State of Texas in the Eleventh Court of Appeals
Jan 8, 2016
No. 11-15-00161-CV (Tex. App. Jan. 8, 2016)

Opinion

No. 11-15-00161-CV

01-08-2016

IN THE INTEREST OF L.N.H., A CHILD


On Appeal from the 35th District Court Brown County, Texas
Trial Court Cause No. CV 13-10-448

MEMORANDUM OPINION

This is an appeal from an order in which the trial court terminated the parental rights of the mother and the father of L.N.H. L.N.H.'s father filed a notice of appeal, but the mother, who voluntarily relinquished her rights, did not appeal. On appeal, Appellant presents five issues: four that involve the legal and factual sufficiency of the evidence and one that relates to Appellant's request for a jury trial. We affirm.

We note that the trial court's order of termination also involves L.N.H.'s half brother, A.J.D. However, neither of A.J.D.'s parents filed a notice of appeal. --------

I. Termination Standards and Findings

The termination of parental rights must be supported by clear and convincing evidence. TEX. FAM. CODE ANN. § 161.001(b) (West Supp. 2015). To determine if the evidence is legally sufficient in a parental termination case, we review all of the evidence in the light most favorable to the finding and determine whether a rational trier of fact could have formed a firm belief or conviction that its finding was true. In re J.P.B., 180 S.W.3d 570, 573 (Tex. 2005). To determine if the evidence is factually sufficient, we give due deference to the finding and determine whether, on the entire record, a factfinder could reasonably form a firm belief or conviction about the truth of the allegations against the parent. In re C.H., 89 S.W.3d 17, 25-26 (Tex. 2002). To terminate parental rights, it must be shown by clear and convincing evidence that the parent has committed one of the acts listed in Section 161.001(b)(1)(A)-(T) and that termination is in the best interest of the child. FAM. § 161.001(b).
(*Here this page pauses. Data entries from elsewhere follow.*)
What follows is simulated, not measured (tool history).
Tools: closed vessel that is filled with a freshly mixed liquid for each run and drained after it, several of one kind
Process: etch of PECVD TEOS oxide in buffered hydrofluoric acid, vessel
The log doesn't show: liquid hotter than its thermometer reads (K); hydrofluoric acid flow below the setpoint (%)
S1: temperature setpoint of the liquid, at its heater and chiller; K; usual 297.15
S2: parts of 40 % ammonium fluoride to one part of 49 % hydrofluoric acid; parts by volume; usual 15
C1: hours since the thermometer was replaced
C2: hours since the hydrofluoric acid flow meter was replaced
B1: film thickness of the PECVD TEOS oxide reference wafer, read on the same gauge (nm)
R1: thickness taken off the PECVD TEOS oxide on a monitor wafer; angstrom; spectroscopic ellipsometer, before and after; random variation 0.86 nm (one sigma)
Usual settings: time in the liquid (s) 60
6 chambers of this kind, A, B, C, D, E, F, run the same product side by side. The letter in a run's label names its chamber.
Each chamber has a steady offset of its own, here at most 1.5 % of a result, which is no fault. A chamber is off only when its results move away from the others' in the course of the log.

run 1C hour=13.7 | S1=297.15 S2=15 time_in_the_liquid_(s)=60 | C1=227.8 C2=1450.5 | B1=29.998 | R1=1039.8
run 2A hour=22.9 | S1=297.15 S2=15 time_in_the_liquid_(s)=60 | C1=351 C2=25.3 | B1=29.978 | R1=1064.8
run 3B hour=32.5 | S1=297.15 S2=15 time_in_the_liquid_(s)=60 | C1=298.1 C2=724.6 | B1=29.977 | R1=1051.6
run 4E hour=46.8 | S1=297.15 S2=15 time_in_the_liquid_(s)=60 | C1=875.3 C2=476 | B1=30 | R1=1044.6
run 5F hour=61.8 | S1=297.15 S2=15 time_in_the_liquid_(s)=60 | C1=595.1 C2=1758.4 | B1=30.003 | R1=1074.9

After the final hearing in this case, the trial court found that Appellant had committed three of the acts listed in Section 161.001(b)(1)—those found in subsections (D), (E), and (Q). Specifically, the trial court found that Appellant had knowingly placed or knowingly allowed the child to remain in conditions or surroundings that endangered the physical or emotional well-being of the child, that Appellant had engaged in conduct or knowingly placed the child with persons who engaged in conduct that endangered the physical or emotional well-being of the child, and that Appellant had knowingly engaged in criminal conduct that resulted in his conviction of an offense and confinement or imprisonment and inability to care for the child for not less than two years from the date that the petition was filed in this case. The trial court also found, pursuant to Section 161.001(b)(2), that termination of Appellant's parental rights would be in the best interest of the child.

With respect to the best interest of a child, no unique set of factors need be proved. In re C.J.O., 325 S.W.3d 261, 266 (Tex. App.—Eastland 2010, pet. denied). But courts may use the non-exhaustive Holley factors to shape their analysis. Holley v. Adams, 544 S.W.2d 367, 371-72 (Tex. 1976). These include, but are not limited to, (1) the desires of the child, (2) the emotional and physical needs of the child now and in the future, (3) the emotional and physical danger to the child now and in the future, (4) the parental abilities of the individuals seeking custody, (5) the programs available to assist these individuals to promote the best interest of the child, (6) the plans for the child by these individuals or by the agency seeking custody, (7) the stability of the home or proposed placement, (8) the acts or omissions of the parent that may indicate that the existing parent-child relationship is not a proper one, and (9) any excuse for the acts or omissions of the parent. Id. Additionally, evidence that proves one or more statutory grounds for termination may also constitute evidence illustrating that termination is in the child's best interest. C.J.O., 325 S.W.3d at 266.

II. Analysis

A. Section 161.001(b)(1)(Q)

In his third issue, Appellant challenges the legal and factual sufficiency of the evidence to support the trial court's finding under subsection (Q). To support a finding under subsection (Q), the record must show that the parent will be incarcerated or confined and unable to care for the child for at least two years from the date the termination petition was filed. FAM. § 161.001(b)(1)(Q); In re H.R.M., 209 S.W.3d 105, 110 (Tex. 2006).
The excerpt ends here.